Gale’s SVP Paul Gazzolo Wants to Unlock the Publisher’s Information Vault
What types of digital products are you planning to work on in the next couple of years?
There are two areas that I'm particularly interested in. The first is the Gale Virtual Reference Library. It is really the building block for a lot of different things; how to enable a library, instructor, or student to access what's inside of a Gale database so that it can be consumed, shared, or taught from is an area of great interest for us. Beyond that I can't tell you what we plan to build because we're not at that stage yet. But we do have teams that are spending a great deal of time with instructors, librarians, and students to see how we can unlock the value of the content there and bring it to the student rather than expect the student or instructor to find it.

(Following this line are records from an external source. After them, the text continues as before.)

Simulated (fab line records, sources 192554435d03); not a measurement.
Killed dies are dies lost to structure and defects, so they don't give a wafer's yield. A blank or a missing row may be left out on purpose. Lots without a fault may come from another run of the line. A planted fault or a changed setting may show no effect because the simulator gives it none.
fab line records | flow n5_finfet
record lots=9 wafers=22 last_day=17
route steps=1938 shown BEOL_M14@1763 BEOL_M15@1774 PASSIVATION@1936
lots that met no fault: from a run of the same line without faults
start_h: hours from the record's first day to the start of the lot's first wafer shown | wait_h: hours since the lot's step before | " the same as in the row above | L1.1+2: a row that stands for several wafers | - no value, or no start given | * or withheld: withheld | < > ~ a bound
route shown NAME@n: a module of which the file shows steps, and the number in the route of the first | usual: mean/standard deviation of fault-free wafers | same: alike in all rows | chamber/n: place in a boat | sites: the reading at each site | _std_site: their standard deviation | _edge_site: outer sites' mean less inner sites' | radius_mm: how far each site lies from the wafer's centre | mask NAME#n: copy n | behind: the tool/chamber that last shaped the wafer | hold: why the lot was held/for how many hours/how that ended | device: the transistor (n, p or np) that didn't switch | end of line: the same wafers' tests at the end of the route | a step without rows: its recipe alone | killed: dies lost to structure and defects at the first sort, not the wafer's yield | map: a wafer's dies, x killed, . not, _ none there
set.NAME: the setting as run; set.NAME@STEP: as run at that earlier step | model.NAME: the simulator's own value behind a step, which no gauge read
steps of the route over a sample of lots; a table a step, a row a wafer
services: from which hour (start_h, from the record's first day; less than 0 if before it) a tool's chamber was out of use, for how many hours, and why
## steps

Libraries are working to provide more digital products to patrons. How has that effected how Gale works with libraries?
I think it's a subject that is near and dear to our hearts here at Gale. We want to make the public library an essential part of the community. We view that goal as quite broad and ambitious so a few years ago we did a deep study of customer segmentation, not just of librarians, but also of the patrons that frequent the library. We developed over 50 personae.
For example, "Here is Joe. Joe is a plumber. Joe will need Chilton's Manuals, which is a Gale product." We have student personae, small business owners, we have a retiree, someone with a physical handicap that might require large print text, etc. These personae weren't built around, "This is the person who might buy a Gale product," they were built in a thoughtful way to help libraries think about patrons and design collection services and their delivery model against that. It was a very interesting project. It raised the level of discussion with librarians above the product level to who are the patrons that you need to serve better.